Starting with Assembler

[Jamie]

Assuming you want nothing but your own code in the binary, you need to do something like:
Code:
xmap g4th.o --nochaninit --bootable -target=XK-1 -o g4th.xb

Note than an XB is not a binary image - it's the same as an XE but with binary data inside instead of elves - i.e. it's much like a stripped executable. AFAIK there's no advantage to XB and XE.

How come --nochaninit is not listed in the mapper --help options (possibly since a recent tools release)?

And is there any xmap documentation at all?

Jamie

[m_y]

How come --nochaninit is not listed in the mapper --help options (possibly since a recent tools release)?

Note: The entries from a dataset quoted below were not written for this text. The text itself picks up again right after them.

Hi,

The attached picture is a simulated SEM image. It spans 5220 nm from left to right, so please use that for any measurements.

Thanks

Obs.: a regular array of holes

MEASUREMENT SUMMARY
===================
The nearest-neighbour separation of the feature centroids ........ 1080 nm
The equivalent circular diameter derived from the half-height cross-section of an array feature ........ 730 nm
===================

It's not a supported option and almost certainly not useful in this case.

For a single core program invoking the front end with -nostdlib is sufficient for the resultant program to contain nothing but user code. For multicore programs the code automatically inserted by the mapper is necessary for correct operation. Thus using --nochaninit will be either a no-op, or cause your app not to work.

And is there any xmap documentation at all?

The mapper is covered in the tools user guide http://www.xmos.com/system/files/toolsuser_10v4.pdf in chapter 11, as part of the compiler collection.

[Jamie]

For a single core program invoking the front end with -nostdlib is sufficient for the resultant program to contain nothing but user code. For multicore programs the code automatically inserted by the mapper is necessary for correct operation. Thus using --nochaninit will be either a no-op, or cause your app not to work.

But that is assuming you're not setting up channels yourself, in which case it would be useful.

The mapper is covered in the tools user guide http://www.xmos.com/system/files/toolsuser_10v4.pdf in chapter 11, as part of the compiler collection.

Right, okay but still pretty brief and no mention of the kind of initialisation code it inserts.

[m_y]

For a single core program invoking the front end with -nostdlib is sufficient for the resultant program to contain nothing but user code. For multicore programs the code automatically inserted by the mapper is necessary for correct operation. Thus using --nochaninit will be either a no-op, or cause your app not to work.

But that is assuming you're not setting up channels yourself, in which case it would be useful.

Yes and no. For a single core program there is no mapper generated code so you're free to write a main which allocates channel ends itself. Using --nochaninit has no effect here.

In a multicore situation --nochaninit precludes the use of a multi-core top-level main (i.e. one with "on"s). Thus you'd need some other means of specifying what codes goes on which core. This is non-trivial. If I was doing that I'd generate a series of single-core XEs, and use xobjdump to combine them into a single executable.

For example:

Program for core 0 (file1.s):

Code: Select all

  .globl main
  .globl _start
  .text
  .align 2
main:
_start:
  ldc   r0, 1
stophere:
  bu  stophere

Program for core 1 (file2.s):

Code: Select all

  .globl main
  .globl _start
  .text
  .align 2
main:
_start:
  ldc   r0, 2
stophere:
  bu  stophere

Program for core 2 (file3.s):

Code: Select all

  .globl main
  .globl _start
  .text
  .align 2
main:
_start:
  ldc   r0, 3
stophere:
  bu  stophere

Program for core 3 (file4.s):

Code: Select all

  .globl main
  .globl _start
  .text
  .align 2
main:
_start:
  ldc   r0, 4
stophere:
  bu  stophere

Compile with

Code: Select all

xcc file1.s -target=XDK -nostdlib -o prog1.xe
xcc file2.s -target=XDK -nostdlib -o prog2.xe
xcc file3.s -target=XDK -nostdlib -o prog3.xe
xcc file4.s -target=XDK -nostdlib -o prog4.xe

Join them together with:

Code: Select all

xobjdump --split prog2.xe
xobjdump prog1.xe -a 0,1,image_n0c0.elf
xobjdump --split prog3.xe
xobjdump prog1.xe -a 0,2,image_n0c0.elf
xobjdump --split prog4.xe
xobjdump prog1.xe -a 0,3,image_n0c0.elf

You can then run prog1.xe on an XDK and observe that each core gets an entirely independent program which consists of nothing but user code.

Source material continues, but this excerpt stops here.